Thursday, March 22, 2012

What I could have been

if only, sometimes, in my mind. I have always been sort of imaginative.  I spent a large portion of my early childhood imagining/creating something or another. 

From the time that I was in 2nd grade until I was in 6th grade, I came home for lunch from school on most days, and so I'd run the whole 4 blocks from school to home.  (In retrospect, I don't know that I'd let my child leave school and be unattended for even 4 blocks, but it was the 70s.) Anyway, most of the time, I'd imagine that I was an Olympic track star running a race, and I'd always come in first.  (I did run track in high school, and long distances when I was in my early 20s, but I never approached Olympic levels.)

My other favorite thing was to pretend that I was actually a witch.  You have to remember that I was a child of 70s, and so Bewitched (and I Dream of Jeannie) were in reruns after school, so when I imagined being a witch, I imagined being a kid version of Samantha.  I'd look at a leaf and whisper for it to move, and most of the time, just like magic, the wind would carry the leaf off somewhere.  I could make birds fly from trees too pretty often.  :)

I was also very into creating musical numbers.  I was forever putting my parents LPs on the stereo and making up my own choreography.  I was brilliant, I tell you.  :) I was even able to come up with an amazing routine for the Disney Winnie The Pooh record we had.  I was also in tap and ballet at the time, and would sometimes make up MUCH more interesting choreography (in my head) than my dance teacher made for our routines.  My teacher didn't quite appreciate it when I wasn't paying attention because I was too busy thinking of my own routines.  Or worse, when I would start dancing my routines instead.

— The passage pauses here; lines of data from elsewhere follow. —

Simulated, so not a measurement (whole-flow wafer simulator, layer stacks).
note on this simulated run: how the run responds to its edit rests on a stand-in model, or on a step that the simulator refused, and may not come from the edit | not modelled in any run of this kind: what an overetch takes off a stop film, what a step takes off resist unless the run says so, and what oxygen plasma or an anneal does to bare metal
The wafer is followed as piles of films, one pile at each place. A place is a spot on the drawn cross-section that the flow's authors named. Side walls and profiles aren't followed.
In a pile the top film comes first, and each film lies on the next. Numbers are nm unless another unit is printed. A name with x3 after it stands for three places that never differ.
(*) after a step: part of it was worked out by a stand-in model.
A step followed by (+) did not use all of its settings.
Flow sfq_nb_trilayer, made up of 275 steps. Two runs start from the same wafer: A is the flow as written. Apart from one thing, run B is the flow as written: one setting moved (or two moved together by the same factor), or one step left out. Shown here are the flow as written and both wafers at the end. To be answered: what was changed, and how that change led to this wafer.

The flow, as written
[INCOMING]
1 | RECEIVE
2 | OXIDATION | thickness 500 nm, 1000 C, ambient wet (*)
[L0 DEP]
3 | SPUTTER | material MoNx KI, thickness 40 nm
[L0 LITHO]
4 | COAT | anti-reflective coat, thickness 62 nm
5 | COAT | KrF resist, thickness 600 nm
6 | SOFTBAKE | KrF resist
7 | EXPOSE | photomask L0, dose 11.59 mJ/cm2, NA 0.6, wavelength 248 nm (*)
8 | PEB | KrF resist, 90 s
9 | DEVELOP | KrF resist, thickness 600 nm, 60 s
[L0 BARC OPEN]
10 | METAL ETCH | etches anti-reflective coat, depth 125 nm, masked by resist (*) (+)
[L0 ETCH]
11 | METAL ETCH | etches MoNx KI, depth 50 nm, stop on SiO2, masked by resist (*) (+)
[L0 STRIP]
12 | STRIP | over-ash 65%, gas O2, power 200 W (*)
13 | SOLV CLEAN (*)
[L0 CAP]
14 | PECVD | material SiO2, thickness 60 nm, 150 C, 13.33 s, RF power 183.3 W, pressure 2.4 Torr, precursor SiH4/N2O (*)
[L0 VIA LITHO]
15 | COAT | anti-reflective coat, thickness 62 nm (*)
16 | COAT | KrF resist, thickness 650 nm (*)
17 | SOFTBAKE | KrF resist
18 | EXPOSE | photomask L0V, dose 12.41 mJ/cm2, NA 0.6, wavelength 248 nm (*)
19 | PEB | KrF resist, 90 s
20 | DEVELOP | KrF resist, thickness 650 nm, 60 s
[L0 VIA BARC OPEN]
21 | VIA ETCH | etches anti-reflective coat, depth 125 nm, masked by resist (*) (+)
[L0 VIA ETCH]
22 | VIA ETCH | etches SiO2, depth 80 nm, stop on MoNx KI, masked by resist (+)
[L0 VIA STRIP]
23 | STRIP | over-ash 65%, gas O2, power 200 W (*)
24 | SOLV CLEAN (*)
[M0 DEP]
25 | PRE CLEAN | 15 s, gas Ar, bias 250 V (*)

And then, of course, there was my writing.  I spent HOURS and HOURS of my child writing.  I'd write poems and stories mostly.  Sometimes I'd write lyrics for a song and since I was in piano, well, OF COURSE, I wrote the music too.  My writing did get noticed by the adults in my world.  I am sure it was just simple, sweet kid stuff, but some teachers did think that I was pretty talented way back then.  I won several awards in school for my writing when I was a child.  My parents told their friends about what a good writer I was, and so now, I still get them asking "Are you still writing? You were so good (when you were 6!)" Of course, none of these same adults, and slightly less so with my parents, really considered my technical writing actually "writing."  They just thought that I was a computer expert (which I wasn't.  Well, maybe a just little bit more than the average person, but that was because I started doing computer documentation back in the early 90s.)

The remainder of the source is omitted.